“Services for the poor will always be poor services” – Richard Titmuss, quoted at Left Foot Forward.
The announcement that child benefit is to be scrapped for the families of higher-rate taxpayers (i.e. those earning over £44,000) has caused predictable anger. Heck, I’m pretty angry about it, on the purely selfish grounds that it’ll make a significant dent in our family finances.
Among the arguments being directed against the change are:
- If you earn £44,000 a year, you lose your child benefit. However, if one parent earns £30,000 and the other earns £15,000, they keep their child benefit. Indeed, if both parents earn £43,000 – total household income £86,000 – then they keep their child benefit, too. As such it penalises households where one partner is in paid employment and the other looks after the children full-time: a group the Tories were supposedly planning to encourage.
- The disincentive effect to people earning just under £44,000. Why go for that promotion when you’ll be worse off after it if it takes you over the £44,000 threshold? Whatever happened to encouraging aspiration? (Or is “aspiration” only for those earning over £100,000 a year?)
- The Tories and Lib Dems had both promised not to do this. Yeah, yeah, I know: that was before “Greece”, blah blah blah. Promises, schmomises.
However, let’s face it: this change only affects 15% of families, and better-off families at that. Cry us a river, white wine socialists. After all, plenty of people earning less than £44,000 are going to suffer far more from other changes planned by the government.
Which brings us to the most important argument against this change: what it presages for the rest of the benefit system. As someone observed recently, the NHS has survived the past 30 years because it is a universal service. By contrast, legal aid (originally seen as another cornerstone of the universal welfare state) has been whittled away progressively over recent years – because too few people, and in particular too few people with political clout and influence, benefit from it. Legal aid is widely portrayed as a racket in which “fat cat lawyers”* and their scrounging, criminal and/or immigrant clients profit at “our” expense.
(* The average salary of a legal aid solicitor is £25,000. So they at least will get to keep their child benefit. Spongers!)
Once child benefit is perceived as a “residual” benefit paid only to low earners, it’ll become a softer target for politicians looking to save a few quid: an extended freeze on payment levels here, a further tightening of eligibility there. Before we know it, child benefit will be just another welfare payment that only “scroungers” get. As Chris Williamson MP points out, it is the poorest who will suffer most once social security is marginalised and limited only to Britain’s poorest people.

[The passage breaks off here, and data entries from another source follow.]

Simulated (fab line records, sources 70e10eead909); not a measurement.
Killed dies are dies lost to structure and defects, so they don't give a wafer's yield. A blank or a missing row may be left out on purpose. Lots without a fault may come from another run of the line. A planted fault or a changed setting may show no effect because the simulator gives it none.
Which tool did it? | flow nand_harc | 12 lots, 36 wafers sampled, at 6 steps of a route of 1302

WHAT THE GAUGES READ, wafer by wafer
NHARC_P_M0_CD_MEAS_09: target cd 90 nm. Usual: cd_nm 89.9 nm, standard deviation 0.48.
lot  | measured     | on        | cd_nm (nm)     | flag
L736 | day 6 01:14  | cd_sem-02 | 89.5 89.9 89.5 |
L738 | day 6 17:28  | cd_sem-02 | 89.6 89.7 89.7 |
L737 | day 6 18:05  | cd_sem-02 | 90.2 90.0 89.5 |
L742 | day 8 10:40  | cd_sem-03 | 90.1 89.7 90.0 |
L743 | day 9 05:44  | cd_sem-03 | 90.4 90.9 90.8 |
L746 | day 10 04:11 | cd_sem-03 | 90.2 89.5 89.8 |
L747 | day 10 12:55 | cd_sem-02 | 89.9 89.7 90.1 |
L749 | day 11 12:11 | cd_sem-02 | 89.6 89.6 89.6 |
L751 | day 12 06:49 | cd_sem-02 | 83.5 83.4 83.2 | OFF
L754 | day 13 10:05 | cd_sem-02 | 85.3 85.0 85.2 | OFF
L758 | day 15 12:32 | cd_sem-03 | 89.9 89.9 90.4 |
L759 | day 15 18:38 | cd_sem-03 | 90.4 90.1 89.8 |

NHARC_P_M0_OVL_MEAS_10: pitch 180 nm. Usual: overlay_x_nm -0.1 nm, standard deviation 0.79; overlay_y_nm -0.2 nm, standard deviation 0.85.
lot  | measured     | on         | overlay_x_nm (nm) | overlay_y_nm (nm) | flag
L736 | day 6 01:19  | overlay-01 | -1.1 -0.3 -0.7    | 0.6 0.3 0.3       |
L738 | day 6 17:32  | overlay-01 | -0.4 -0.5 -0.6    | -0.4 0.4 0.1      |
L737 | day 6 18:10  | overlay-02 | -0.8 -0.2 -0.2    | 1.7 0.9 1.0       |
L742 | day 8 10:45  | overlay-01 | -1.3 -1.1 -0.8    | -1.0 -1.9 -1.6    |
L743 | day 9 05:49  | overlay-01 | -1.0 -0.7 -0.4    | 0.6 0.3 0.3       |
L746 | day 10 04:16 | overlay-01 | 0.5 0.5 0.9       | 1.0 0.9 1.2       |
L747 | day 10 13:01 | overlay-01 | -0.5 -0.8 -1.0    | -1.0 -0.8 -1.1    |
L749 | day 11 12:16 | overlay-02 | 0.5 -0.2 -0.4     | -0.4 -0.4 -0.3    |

So there is an opportunity for Ed Miliband and for Labour here. Here is a chance to show how universality in public provision benefits everyone: to draw the lines that connect families on Sunderland council estates (who may not be suffering from this cut, now – but there’s still another £9 billion of benefit cuts to be announced) with middle class families in the south east (for whom this may be the only direct consequence of the benefit reforms).
We need to do this, not only because of the immediate issue of child benefit, but because the same lines preserve a universal health service, universal access to education and so on. Ultimately the choice is between universal services to which everyone contributes and from which everyone benefits, and a “safety net” approach in which those who can pay for good services, and everyone else makes do with underfunded and marginalised state provision.
Update: Left Foot Forward has an excellent analysis here, including details of how the new 65p in the pound “taper” under the Universal Credit will hit low-income families currently in receipt of tax credits. I’ve added the Richard Titmuss quote from LFF’s post to the start of this.